On the other side of the Atlantic, tepid signs of a spring thaw in US economic activity and signs that the Fed are still planning on raising interest rates this year have helped the buck regain its mojo. Today’s Durable Goods Orders were ho-hum, but the New Home Sales report showed continued strength in the housing sector while Friday’s Core CPI reading was the strongest in over two years. Meanwhile, both Fed Chair Janet Yellen and Vice Chair Stanley Fischer have publicly stated that they expect the Fed to raise interest rates at some point this year. While a June rate hike is almost certainly off the table, September remains in play, especially if Core PCE (the Fed’s preferred inflation measure) starts to mimic the recent strength in CPI.

Technical View: EURUSD

The strong selloff in EURUSD since the start of last week suggests that the long-term downtrend may be resuming after a sub-50% retracement in April and early May. Friday’s big Bearish Engulfing Candle*, along with the break back below key previous-resistance-turned-support at 1.1050, set the bearish tone heading into this week, and with rates peeking below the 61.8% Fibonacci retracement of the previous rally, more downside is possible this week. As for the secondary indicators, the MACD is about to cross below its “0” level, signaling a shift to outright bearish momentum, though the oversold Slow Stochastics hint at a pause or near-term bounce over the next few days.

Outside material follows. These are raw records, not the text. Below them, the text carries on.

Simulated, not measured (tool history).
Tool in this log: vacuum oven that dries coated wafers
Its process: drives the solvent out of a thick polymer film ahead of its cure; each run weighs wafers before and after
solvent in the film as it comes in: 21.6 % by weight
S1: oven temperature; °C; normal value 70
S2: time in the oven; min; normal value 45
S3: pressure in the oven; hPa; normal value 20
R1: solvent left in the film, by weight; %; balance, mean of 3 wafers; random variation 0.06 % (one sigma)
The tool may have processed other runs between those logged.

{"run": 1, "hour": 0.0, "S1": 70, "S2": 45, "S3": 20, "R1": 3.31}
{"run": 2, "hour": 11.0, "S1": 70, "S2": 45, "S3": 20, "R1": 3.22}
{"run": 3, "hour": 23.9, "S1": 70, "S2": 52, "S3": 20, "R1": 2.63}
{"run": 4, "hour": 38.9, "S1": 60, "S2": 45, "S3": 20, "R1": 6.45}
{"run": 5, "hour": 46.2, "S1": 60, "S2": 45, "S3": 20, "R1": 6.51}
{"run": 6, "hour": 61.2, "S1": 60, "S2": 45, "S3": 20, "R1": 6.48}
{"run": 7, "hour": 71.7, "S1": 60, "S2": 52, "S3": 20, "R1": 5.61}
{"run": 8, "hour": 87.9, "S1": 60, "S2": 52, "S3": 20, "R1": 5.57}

Bringing all of the above together, it would not be surprising to see some near-term consolidation or a brief counter-trend rally in EURUSD this week, but as long as the pair remains below the 1.1000-50 zone and Greece’s debt situation remains unresolved, traders will continue to sell first and ask questions later.

*A Bearish Engulfing candle is formed when the candle breaks above the high of the previous time period before sellers step in and push rates down to close below the low of the previous time period. It indicates that the sellers have wrested control of the market from the buyers.